Now, it’s not so much the story that gets you gripped. The storyline is as basic as it comes, but its the world building, the random encounters that happen outside of the story, and the little events that happen in between driving to different missions that draw you in. For example, on my way to meet a character to help develop the main storyline, (no spoilers here!) I bump into a roaming pack of vehicles that looked like an excellent way to test my newly owned weaponized buggy of my own.
I quickly found out that I was no match for these enemies so early on in the game, so I fled, and somehow ended up fighting my way through a bunkered down collection of enemies. Then, after that, I browsed my way through the rickety junk to find a number of hidden supply boxes.
I was thankful to find these, because later, I managed to pull over a roaming trader on the road and purchase some much needed ammo whilst selling all the junk that I had acquired after taking down a squad of goons.
It was then that I realised, hang on a minute, I haven’t even started that first mission I originally planned to go for. I was two hours into the game and I felt like I had barely touched the surface. Onward I drove, until I came across a roaming stranger challenging me to a race.
Whilst each of these events isn’t groundbreaking in game design, they flow together so well that, at least for your first play through, you’ll easily be taken away by the number of options you have to take in terms of engaging content.
Now, that does lead me to one concern I found about Rage. At times, I was a little too blown away. I was thrown so many upgrade screens and progression systems all at once that I just felt a bit unsure of what to progress and why. I think the upgrade systems for your vehicles, weapons, skills, and other tidbits are great mechanics, but they’re a little full on for a new player that may be unsure of what exactly matters.
I found myself holding on to my collected resources because I felt unsure it was even worth upgrading my current weapons and vehicle when more exciting, more fun weapons and vehicles were just around the corner.
I think that the developers could have done a little more to ease players into the content that’s available and all of the different systems and what their main purpose may be.

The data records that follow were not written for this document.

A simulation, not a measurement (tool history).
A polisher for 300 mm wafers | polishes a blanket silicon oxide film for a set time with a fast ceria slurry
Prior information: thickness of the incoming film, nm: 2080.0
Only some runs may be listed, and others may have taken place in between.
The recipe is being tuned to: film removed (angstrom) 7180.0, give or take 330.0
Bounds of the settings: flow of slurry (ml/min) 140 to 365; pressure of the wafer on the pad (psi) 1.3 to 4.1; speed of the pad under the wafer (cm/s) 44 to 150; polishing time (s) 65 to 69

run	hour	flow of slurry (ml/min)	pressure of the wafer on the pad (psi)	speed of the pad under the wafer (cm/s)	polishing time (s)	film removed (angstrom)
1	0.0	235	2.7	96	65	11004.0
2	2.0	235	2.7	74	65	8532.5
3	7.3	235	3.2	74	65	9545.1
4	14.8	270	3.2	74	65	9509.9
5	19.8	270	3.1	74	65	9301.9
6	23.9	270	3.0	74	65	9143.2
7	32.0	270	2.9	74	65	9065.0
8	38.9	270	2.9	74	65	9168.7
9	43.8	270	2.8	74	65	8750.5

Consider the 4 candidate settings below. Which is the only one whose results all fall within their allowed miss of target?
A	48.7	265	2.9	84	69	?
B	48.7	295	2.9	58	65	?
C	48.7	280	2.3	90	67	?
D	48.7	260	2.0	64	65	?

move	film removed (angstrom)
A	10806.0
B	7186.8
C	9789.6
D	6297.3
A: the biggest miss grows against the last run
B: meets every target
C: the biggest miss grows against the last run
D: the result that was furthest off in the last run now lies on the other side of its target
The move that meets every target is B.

Speaking of fun weapons, though, Rage 2 does a great job here. Despite moving to the Avalanche engine, the weapons still feel very much like they belong in an ID Software game. You have the Wingstick, which is essentially a deadly boomerang that can rip through enemies.
Then a Shotgun that just feels ever so like something from Doom. What about the Firestorm revolver? This can shoot beams and then pull players into it, sending them pulsing into the air. Or my personal favourite, the Grav-Dart launcher – an excellent physics defying tool. You shoot in one location, then shoot your enemy, then activate the gravity and the enemy will go flying towards your first location.
You can also get access to a range of superhero-like powers. To begin with, you get Dash, a very simple tool to phase in the direction you’re facing. Great for throwing enemies off or getting out of the way of danger. You can get a ground-pound like slam attack, or use a force push style ability called Shatter.
Vortex is one of my favourites – you can throw a vortex down and enemies will be pulled towards it, then you can have them hanging, helplessly in the air. There’s an overdrive meter that builds up when you use your weapons and abilities in quick succession. With Overdrive activated, you deal more damage, regain health, and more importantly, each ability and weapon has even more unique features.
To gain new gear and powers, you have to find Arks scattered around the game world. Interestingly, most Arks aren’t part of the main quest line, so you need to explore the world, find them yourself, or speak to in-game characters to learn of their whereabouts to gain access to some of the fun powers and weapons.
The environments and game world for Rage 2 is stunningly beautiful and immersive, too. Everything from the dirt track roads to the foliage slowly growing back into existence. Then we have the rickety settlements and cities that are teeming with life and activity.
If you want to be immersed into a fun, engaging world that draws you in with its environment and unique game mechanics Rage 2 is certainly for you.
There’s just so, so much on offer with Rage 2 that it can often be a little overwhelming at first. I’d suggest that you take the time to learn the upgrade systems, understand how everything works, and go find all of the Arks so that you can try out all of the abilities and weapons for yourself.